Proposition

A rotation of $S^1$ is a map $\rho: S^1 \rightarrow S^1$ of the form $\rho(z) = e^{i\theta}z$ for some fixed $e^{i\theta} \in S^1$. Show that if $\rho$ is a rotation, then $N(\rho \circ f) = N(f)$ for every loop $f$ in $S^1$.

Solution

Let $\rho(z) = e^{i\theta_0}z$ be a rotation in the format specified in the Proposition. Let $f$ be a loop in $S^1$. Let $\tilde{f}$ be any lift of $f$.

Then $N(f) = \tilde{f}(1) - \tilde{f}(0)$.

Let $g: S^1 \rightarrow S^1$ be defined such that

\[\begin{align*} g(e^{i\theta}) = \frac{\theta_0}{2\pi} + \tilde{f}(e^{i\theta}). \end{align*}\]

Then

\[\begin{align*} \epsilon(g(e^{i\theta})) &= \epsilon(\frac{\theta_0}{2\pi} + \tilde{f}(e^{i\theta})) \\ &= \exp(2\pi i(\frac{\theta_0}{2\pi} + \tilde{f}(e^{i\theta}))) \\ &= \exp(\theta_0 i + 2\pi_i\tilde{f}(e^{i\theta})) \\ &= \exp(\theta_0 i)\exp(2\pi_i\tilde{f}(e^{i\theta})) \\ &= \exp(\theta_0 i)\epsilon(\tilde{f}(e^{i\theta})) \\ &= \rho(\epsilon(\tilde{f}(e^{i\theta}))) \\ &= \rho(f(e^{i\theta})) \\ &= (\rho \circ f)(e^{i\theta}). \end{align*}\]

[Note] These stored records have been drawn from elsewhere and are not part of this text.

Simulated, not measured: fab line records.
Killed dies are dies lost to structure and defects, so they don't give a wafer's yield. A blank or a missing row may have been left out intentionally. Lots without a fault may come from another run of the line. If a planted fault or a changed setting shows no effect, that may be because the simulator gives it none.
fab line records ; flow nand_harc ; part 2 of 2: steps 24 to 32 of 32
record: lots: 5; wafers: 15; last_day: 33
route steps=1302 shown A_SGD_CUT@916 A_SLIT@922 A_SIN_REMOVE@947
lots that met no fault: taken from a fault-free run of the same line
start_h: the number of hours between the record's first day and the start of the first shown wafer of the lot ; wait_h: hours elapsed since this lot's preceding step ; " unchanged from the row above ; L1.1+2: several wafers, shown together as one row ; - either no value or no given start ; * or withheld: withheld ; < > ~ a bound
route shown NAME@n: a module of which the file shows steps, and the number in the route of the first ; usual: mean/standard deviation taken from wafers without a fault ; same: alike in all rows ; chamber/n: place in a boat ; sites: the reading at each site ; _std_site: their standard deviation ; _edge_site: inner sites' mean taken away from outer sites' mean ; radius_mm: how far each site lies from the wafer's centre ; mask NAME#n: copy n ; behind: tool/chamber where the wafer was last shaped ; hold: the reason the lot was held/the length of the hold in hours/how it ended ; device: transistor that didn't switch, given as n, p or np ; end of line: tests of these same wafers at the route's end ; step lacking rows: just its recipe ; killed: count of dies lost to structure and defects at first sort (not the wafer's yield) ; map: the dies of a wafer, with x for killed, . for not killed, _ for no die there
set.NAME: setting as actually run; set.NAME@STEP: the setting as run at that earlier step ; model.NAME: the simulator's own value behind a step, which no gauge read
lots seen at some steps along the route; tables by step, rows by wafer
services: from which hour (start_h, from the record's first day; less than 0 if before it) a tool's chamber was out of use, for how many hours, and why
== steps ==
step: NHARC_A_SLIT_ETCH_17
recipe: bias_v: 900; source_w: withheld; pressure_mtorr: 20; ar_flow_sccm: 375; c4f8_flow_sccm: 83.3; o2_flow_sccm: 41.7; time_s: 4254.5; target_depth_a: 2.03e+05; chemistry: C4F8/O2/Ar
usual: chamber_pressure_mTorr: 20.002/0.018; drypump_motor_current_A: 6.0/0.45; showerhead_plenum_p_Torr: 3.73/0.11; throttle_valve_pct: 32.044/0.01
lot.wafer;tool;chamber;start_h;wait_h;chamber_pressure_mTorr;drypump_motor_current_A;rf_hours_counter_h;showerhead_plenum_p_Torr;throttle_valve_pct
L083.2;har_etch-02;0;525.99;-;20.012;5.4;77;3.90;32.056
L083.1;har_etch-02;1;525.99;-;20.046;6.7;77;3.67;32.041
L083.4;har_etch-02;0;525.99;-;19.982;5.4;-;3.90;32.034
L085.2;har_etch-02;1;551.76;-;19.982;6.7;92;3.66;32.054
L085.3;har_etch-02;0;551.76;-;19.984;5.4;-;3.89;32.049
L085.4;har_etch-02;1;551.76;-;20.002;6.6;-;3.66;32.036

Therefore, $g$ is a lift of $\rho \circ f$. Then

\[\begin{align*} N(\rho \circ f) &= g(1) - g(0) \\ &= (\frac{\theta_0}{2\pi} + \tilde{f}(1)) - (\frac{\theta_0}{2\pi} + \tilde{f}(0)) \\ &= \tilde{f}(1) - \tilde{f}(0) \\ &= N(f). \end{align*}\]

Therefore, $N(\rho \circ f) = N(f)$ for every loop in $S^1$.